# What size is this wallplug, and then what drill size (and type) would I use for brick?

I'm trying to hang a hose "butler" from Home Depot (Model CHH200HB). It comes with three wallplugs and screws, so should be simple, but there is no sign of what size the plugs or screws are, nor which drill size to use. Can anyone help? Here are the plugs and screws, with one of the plugs in a gauge:

So it looks like the outer diameter of the plug is 5/16" -- that's at the widest part (and these plugs have no flange). Does that immediately tell me the drill bit too should be 5/16"? Seems obvious I suppose, but the general wisdom seems to be that if you've drilled the proper hole, the plug should be very tight, even needing a hammer to insert. That might then imply I should use the next size down, but what exactly is the "next" down from 5/16? I have one that is 1/16 down; i.e. 4/16, or a quarter inch. But how do I know that's the right one versus, say, one that is 1/32 down; i.e. taking 5/16 = 10/32, then a 9/32" bit (if there even is such a thing)?† And of course that could get even finer grained. Instead of 1/4", or 9/32", how about 19/64"?

Second, if I'm drilling into brick, what type of drill do I need -- i.e. do I need a special brick-and-other-fairly-hard-stuff bit? I have one of those yellow boxes of Dewalt bits you find in Home Depot, but I don't know what type they are. I think I'd have bought a general-purpose-ish set, meaning not just for wood, but do these look like they'll handle brick?

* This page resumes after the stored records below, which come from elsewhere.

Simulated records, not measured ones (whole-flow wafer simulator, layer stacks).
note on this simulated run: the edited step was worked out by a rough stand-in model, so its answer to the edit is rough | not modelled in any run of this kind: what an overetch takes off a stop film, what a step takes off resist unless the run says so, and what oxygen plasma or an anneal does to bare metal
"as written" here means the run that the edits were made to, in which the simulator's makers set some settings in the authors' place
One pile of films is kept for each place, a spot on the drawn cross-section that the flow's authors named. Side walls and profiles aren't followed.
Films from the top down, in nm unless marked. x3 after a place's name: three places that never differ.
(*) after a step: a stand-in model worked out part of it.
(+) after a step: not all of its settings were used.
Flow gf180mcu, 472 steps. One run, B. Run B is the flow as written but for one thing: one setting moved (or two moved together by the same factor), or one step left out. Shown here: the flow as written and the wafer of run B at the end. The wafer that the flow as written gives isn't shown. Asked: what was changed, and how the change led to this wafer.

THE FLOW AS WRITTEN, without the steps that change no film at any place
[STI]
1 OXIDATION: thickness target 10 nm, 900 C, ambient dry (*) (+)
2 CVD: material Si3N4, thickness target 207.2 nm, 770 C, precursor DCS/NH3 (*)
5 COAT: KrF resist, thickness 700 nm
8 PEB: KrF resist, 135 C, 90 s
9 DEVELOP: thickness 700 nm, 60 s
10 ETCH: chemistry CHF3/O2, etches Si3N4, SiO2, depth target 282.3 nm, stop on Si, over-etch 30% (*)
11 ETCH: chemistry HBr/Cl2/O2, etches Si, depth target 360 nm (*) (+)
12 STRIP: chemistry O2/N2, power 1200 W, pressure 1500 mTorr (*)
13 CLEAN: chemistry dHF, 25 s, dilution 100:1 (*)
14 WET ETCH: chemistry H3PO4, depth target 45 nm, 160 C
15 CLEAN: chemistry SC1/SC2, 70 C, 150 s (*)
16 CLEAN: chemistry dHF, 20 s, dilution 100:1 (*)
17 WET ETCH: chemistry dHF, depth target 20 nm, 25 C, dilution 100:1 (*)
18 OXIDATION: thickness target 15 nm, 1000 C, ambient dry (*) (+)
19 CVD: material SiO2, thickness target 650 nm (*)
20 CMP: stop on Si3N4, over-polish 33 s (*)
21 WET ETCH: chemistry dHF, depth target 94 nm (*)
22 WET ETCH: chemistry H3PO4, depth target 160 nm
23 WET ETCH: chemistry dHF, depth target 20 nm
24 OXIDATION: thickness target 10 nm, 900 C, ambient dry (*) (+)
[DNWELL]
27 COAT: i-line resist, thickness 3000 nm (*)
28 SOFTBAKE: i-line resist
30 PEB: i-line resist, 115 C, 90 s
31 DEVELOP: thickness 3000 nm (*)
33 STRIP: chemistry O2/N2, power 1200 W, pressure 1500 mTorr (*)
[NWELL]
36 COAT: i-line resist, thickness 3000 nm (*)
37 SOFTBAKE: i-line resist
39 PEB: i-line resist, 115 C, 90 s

If I do need something like a hammerhead, then all I have are these UK/European bits:

and I have no idea how to relate those numbers to any other screw/drill/etc numbering system on the planet.

Finally, would anyone else agree with me that while there are plenty of bad things in the world, including possible imminent nuclear war, antibiotic-resistant bugs, and too many TV shows with the words "The Real Housewives of..." in the title or with Simon Cowell as a panel member, the biggest source of misery is the lack of standardization on screw/drill/etc diensions?††

thanks!

† FWIW, I tried to gauge the screw diameter too (not that it matters, I guess, since if I get the plug's hole right, I implicitly accommodate the screw), but it's hard because the threads are quite deep. On the gauge, it sits around 7/32", or maybe 13/64".

†† Although if it were a competition, then screw dimensions would get a good run for its money by the corresponding issue in cooking and baking (I mean, in what universe is a "cup" an appropriate unit for measuring mass -- really?)

• Standard drill bits are sized in 3 sets, a-z , fractional usually up to 1/2" in 1/16 or 1/8 inch steps and finally numbered 1 thru 60 depending on the number of bits in the set just about every size below 1/2 inch will be in a big set. You want the hole to be tight on the insert when you add the screw it will tighten in the hole. Commented Apr 1, 2018 at 0:12

Use the Black & Decker drill bit for masonry. 8 mm is compatible with the 5/16" size you gauged. If you choose, for a guaranteed tight fit, use the 7 mm drill first and if the insert is too tight, go up to the 8 mm. Even if the insert slips into the hole, the little "wings" should keep it from spinning in the hole until the screw goes in far enough to swell the plastic to a tight fit.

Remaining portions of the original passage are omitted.